Ammonia (NH3) serves as the building block of fertilizers for agricultural crops. (Photo: NICK SALAZAR/The Stanford Daily)

For over 100 years, ammonia has been created with the Haber-Bosch process, which converts nitrogen into ammonia for fertilizers. The process uses around 2% of the world’s energy and contributes to 1.3% of global emissions of carbon dioxide each year, according to Richard Zare, the head of the Zarelab and the Marguerite Blake Wilbur Professor in Natural Science at Stanford.

“It is well recognized that the Haber-Bosch process is one of the most important industrial processes in chemistry. It’s after all what people use to feed the world,” Zare said. “People thought at the end of the 1800s that we were all going to starve ultimately because the population was growing faster than we could make plants to eat. What saved us was an amazing development by Fritz Haber who learned how to take nitrogen and turn it into ammonia.”

According to Zare, this process is energy intensive because the nitrogen molecule is quite inert, meaning it does not easily react with hydrogen to form the desired ammonia. The hydrogen atoms need to come from a source, and the Haber-Bosch process uses steam (H2O) to convert natural gas (methane, CH4) into H2 and CO, obtaining the hydrogen atoms. With more steam added, the CO is then converted into carbon dioxide (CO2), and more hydrogen atoms are generated.

This process is therefore a huge emitter of greenhouse gasses. Zare said it is estimated that 7% of global industrial CO2 emissions comes from the production of ammonia.

In Zare, Song and Basheer’s new process to create ammonia, the source of hydrogen is not methane but instead water, and as such, no carbon dioxide is emitted. Their process also involves no applied voltage, no irradiation by a light source and is conducted at room temperature and atmospheric pressure.
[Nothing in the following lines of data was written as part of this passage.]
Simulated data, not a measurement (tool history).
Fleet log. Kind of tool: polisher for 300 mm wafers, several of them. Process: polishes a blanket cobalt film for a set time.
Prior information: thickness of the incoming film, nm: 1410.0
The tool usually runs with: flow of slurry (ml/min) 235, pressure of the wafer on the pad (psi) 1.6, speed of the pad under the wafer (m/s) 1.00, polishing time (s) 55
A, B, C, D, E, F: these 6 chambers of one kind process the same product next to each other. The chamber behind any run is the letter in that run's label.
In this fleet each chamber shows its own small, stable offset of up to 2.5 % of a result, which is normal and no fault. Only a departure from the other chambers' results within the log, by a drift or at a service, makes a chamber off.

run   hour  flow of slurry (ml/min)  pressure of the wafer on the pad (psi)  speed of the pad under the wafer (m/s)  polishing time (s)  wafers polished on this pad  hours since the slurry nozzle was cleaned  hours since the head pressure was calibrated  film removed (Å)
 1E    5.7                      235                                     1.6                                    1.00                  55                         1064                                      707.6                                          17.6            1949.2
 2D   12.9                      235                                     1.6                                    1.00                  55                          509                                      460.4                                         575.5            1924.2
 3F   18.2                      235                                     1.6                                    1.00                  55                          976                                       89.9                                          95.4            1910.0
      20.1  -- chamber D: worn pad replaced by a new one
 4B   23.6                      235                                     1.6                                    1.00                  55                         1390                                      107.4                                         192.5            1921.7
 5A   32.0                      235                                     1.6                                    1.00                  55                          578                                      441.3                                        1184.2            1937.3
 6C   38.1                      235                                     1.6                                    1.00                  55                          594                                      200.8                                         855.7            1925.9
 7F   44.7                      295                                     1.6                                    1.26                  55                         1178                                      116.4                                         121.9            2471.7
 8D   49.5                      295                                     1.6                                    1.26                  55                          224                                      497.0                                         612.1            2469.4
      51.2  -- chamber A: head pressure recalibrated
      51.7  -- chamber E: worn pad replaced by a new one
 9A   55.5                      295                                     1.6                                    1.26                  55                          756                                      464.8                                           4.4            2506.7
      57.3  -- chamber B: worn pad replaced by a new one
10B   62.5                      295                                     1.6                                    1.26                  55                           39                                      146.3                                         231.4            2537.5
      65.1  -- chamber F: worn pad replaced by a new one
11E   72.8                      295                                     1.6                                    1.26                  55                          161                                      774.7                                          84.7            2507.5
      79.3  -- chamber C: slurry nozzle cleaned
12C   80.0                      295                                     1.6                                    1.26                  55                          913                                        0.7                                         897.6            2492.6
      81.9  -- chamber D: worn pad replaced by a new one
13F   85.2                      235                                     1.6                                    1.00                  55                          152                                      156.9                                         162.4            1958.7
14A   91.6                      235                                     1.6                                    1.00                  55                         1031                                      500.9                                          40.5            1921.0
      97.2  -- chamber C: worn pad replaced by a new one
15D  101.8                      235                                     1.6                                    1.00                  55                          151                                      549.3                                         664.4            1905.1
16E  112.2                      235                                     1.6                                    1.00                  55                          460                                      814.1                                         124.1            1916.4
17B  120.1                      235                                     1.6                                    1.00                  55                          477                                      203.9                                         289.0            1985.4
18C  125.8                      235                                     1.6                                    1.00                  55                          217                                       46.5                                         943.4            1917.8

Their finding builds on recent research from the Zarelab that examines the high reactivity of water microdroplets. Bulk water tends to be benign and inert, but water droplets are highly reactive. According to Song, these microdroplets can be thought of as mist from a humidifier. “These are tiny properties,” he said.

Zare said the lab found that microdroplets of water produce a strong chemical reaction when hitting hard surfaces. To produce ammonia, the team of scientists break nitrogen bonds by moving water microdroplets, nitrogen gas and iron oxide through a gas-powered sprayer. The process relies on water microdroplets’ ability to react on hard surfaces.

The iron oxide serves as the catalyst for the reaction — accelerating the reaction without being changed by the reaction. The researchers put the catalyst in a graphite mesh for the sprayer. The sprayer then releases microdroplets, where the pumped water and nitrogen react with the help of the catalyst to form ammonia (NH3).

When the team found that they could create ammonia without CO2 they were excited, according to Song, but cautious.

“We had to be torturous about whether it was our expected result, and we needed to have many controls,” Song said.

“For this to be a big deal, it needs to be scaled up and demonstrated that all the steps involved make good economic sense,” Zare said. “We have not yet solved the problem — these are still little droplets we’re talking about.”

Zare said the next step for scaling this project is collaborating with engineers. He said the timeline to have ammonia at scale should take less than five years, but it will take at least one year. He added that the Haber-Bosch process took five years to finish.

“This is a key advance that can significantly enhance the sustainability of ammonia production if deployed at scale,” said Eric McShane, a post-doctoral scholar in chemical engineering with Stanford’s Cargnello Group. “Using water instead of hydrogen as a feedstock for ammonia production could reduce the overall energy requirement for ammonia production.”

McShane also agreed with the researchers that “the challenge is scaling their process and ensuring sufficiently high ammonia yield.”

“If it really works, it’s huge,” Zare said. “It would cut the cost of food, and it would help us in regard to climate change. It’s huge if it really can be done.”